I’m not in the habit of reviewing films in this column. But I haven’t been able to get "Lost in Translation," Sofia Copolla’s Academy Award-winning character study of isolation and loneliness, out of my head. Because, in too many ways, the film captures how I imagined my own life would be.
And because things turned out so totally different.
When I was growing up and I thought about what the future held in store for me, I always imagined it would be interesting. I loved to write and I loved to travel (still do). During college I worked summers as a tour guide, hopping on and off buses, imparting pearls of historical wisdom and telling lame jokes to a captive audience.
After graduation, I planned a grand adventure around the world. I would go gallivanting from one exotic location to another, soaking up the atmosphere and writing deep thought-pieces on global multi-culturalism. Maybe I would pick up a few tours along the way. Or stomp some grapes in the south of France.
But for some reason, I always imagined that I would be doing it all by myself, socially and spiritually alone. Wife? Family? Not in the cards for me.
Now don’t go and feel all sorry for me. Because I wasn’t particularly sad. It was more a matter of accepting who I thought I was: a guy who never quite found his place...but always had something interesting to say about it.
Unkept, untucked and mostly unshaven from high school on through university, I wasn’t a jock, a stoner or in with the popular crowd. I was a borderline nerd born too soon, before computers would made geeks chic.
I also spent my formative years as a Jew in a predominantly non-Jewish suburban community. Which I didn’t think mattered much to me.
Apparently, though, it did. I was searching for something. I just didn’t know it at the time.
I timed my travels to start right after the tour guiding season was over: that was December 1983. I had convinced myself that winter would be fine. That the lines would be shorter. As if the world were a grand and glorious theme park. When I landed in London, though, there was snow on the ground and it was mighty cold. I did a quick change of plans and booked a flight to Israel.
That’s right: the only reason I came to Israel in the first place was because it was cold in Europe.
I planned on staying a few months picking watermelons on some kibbutz in the desert until the weather warmed up on the continent and I could get back on the road. Instead I met Jody.
It wasn’t exactly mutual love at first sight.
We were introduced on a Shabbat afternoon in the Old City of Tzfat at the beginning of the summer. We had both signed up to study at the Pardes Institute of Jewish Studies that fall.
My first thought was: “Wow, I’d like to get to know this woman better!”
Jody’s internal monologue went slightly different. She thought: “Boy, if this is the kind of person that studies at Pardes, maybe I should go somewhere else!”
But something happened in the next year. I persevered. And she saw through my scruffy exterior. We did fall in love and you can read about the rest right here in this column.

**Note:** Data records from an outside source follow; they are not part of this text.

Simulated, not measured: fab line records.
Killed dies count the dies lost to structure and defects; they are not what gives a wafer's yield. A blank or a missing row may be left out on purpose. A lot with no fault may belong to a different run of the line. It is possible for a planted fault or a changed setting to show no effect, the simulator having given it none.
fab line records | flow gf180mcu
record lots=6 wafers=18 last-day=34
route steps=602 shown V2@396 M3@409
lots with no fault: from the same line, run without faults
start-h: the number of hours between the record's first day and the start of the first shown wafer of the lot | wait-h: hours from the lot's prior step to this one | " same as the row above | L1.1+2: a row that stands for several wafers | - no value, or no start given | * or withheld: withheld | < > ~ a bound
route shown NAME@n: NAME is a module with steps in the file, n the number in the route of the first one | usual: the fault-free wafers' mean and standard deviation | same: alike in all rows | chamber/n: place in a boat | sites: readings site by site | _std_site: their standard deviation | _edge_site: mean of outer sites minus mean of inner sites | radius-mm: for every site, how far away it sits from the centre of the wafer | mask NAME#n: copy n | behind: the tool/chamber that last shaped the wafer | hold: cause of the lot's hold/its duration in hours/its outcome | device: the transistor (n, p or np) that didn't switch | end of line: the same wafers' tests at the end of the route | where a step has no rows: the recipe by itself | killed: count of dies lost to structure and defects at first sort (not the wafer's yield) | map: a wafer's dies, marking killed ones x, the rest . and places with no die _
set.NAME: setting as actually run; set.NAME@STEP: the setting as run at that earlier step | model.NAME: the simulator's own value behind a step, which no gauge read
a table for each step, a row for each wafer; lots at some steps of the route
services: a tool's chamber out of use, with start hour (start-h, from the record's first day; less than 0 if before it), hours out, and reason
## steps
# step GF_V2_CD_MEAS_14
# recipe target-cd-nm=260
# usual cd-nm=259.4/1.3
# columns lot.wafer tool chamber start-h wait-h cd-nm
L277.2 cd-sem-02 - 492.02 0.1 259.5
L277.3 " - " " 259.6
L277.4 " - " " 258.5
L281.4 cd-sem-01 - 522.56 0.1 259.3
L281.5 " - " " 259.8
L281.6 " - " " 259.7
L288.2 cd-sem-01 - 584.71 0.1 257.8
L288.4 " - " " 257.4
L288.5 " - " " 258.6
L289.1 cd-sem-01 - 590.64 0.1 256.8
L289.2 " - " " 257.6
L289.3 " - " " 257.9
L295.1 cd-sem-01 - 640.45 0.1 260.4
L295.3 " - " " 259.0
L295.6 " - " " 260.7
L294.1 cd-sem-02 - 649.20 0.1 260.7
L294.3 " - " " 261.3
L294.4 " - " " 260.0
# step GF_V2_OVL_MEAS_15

How did this near-miraculous change come about? Was it just two people passing through a singularly right time and place? Like Bob and Charlotte in Tokyo – a chance meeting between souls searching for connection?
Or was it something more?
One of the most powerful elements of “Lost in Translation” is the way the city of Tokyo is used as a virtual third character in the drama. I’ve visited Tokyo three times, and Director Sofia Copolla totally nails the city – from the incessant electronic pings, dings and whirs that emanate from absolutely everything, to the inescapable conclusion that a non-Japanese gaijin can never, ever fit in.
Copolla turns Tokyo into a swirling metaphor for unrelenting alienation.
Bob and Charlotte meet, maybe fall in love, but are never able to transcend the sense of displacement that the neon and pervasive otherworldliness around them continually reinforce.
Jerusalem, the city where Jody and I chose to build our lives together is, by contrast, for Jews a metaphor for supreme inclusion. Certainly for someone like me who never quite felt he fit in, the city provides ample opportunities for finding and joining the right group. Heck, the whole country is like one big Jewish Community Center and you’re automatically part of the club whether you've paid your membership dues or not.
I am convinced that my personal transformation from befuddled outsider to satisfied family man is due in no small part to having found “my place.” Sure, I could tell you that I had some meta-spiritual post-Zionist re-awakening, but it was really simpler - the discovery of a sense of deep belonging that opened me to the possibility of becoming a part of something bigger than myself – a family…and a community. Israel as a whole – and Jerusalem in particular - can have a profound effect on those who love it and let it in.
That’s why Copolla’s tour-de-force grabs me by the kishkes – because when I watch the film, I know deep down that if I hadn’t serendipitously booked a flight to Jerusalem on a cold day in Europe, I might very well still be searching for meaning in Tokyo…and coming up short.
I know that there are still too many people in this world who have not found their place or partner yet, and I wouldn’t ever think to trivialize that pain. I know it too well. But sometimes at night, when I’m sitting around the dinner table with Jody and my three children Amir, Merav and Aviv, I allow myself to recognize how truly blessed I am.
My life has not been lost in translation. It’s very much been found…in Jerusalem.